Avatar is an early graphics-based multi-user highly interactive role-playing video game, created on the University of Illinois' PLATO system in the late 1970s. It has graphics for navigating through a dungeon and chat-style text for player status and communication with others. It can currently be played online via Cyber1 or a simulation called Javatar. What makes Avatar popular is the high level of interactivity with other players and the sense of community that develops. Development on Avatar began on the University of Illinois PLATO system around 1976 by Bruce Maggs and Andrew Shapira, who were junior high school students at the time. They were soon joined by David Sides, who was a student at the University of Illinois. The first version was released in 1979.[1]
Avatar was a successor to several innovative and highly successful role-playing games on the PLATO system, most notably Oubliette, written by Jim Schwaiger and published on the PLATO system in 1977.[1] It was so difficult that one could not play it alone; in order for players to survive, they had to run in groups. Following Oubliette, also on PLATO, was a game called Moria written in 1977, copyright 1978.[1][2]

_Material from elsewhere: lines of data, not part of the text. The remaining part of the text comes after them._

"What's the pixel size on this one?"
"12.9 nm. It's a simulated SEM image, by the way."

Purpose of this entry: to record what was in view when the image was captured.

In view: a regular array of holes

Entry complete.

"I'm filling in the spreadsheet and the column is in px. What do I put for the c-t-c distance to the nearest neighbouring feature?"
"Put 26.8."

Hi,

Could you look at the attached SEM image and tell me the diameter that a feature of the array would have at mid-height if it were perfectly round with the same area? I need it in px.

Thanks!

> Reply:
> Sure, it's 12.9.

Classic as well as modified versions of Avatar 84 are operating on Cyber1. When the NovaNET system existed, it hosted original versions of both Avatar 95 and Avatar 90. It was also possible to play versions of Avatar 84 and Man 60 Avatar on Novanet. These last two games operated with the old game data on the Avatar 95 engine, which was not quite the same as playing through the original engine. The NovaNET system was shut down in November 2015.[3]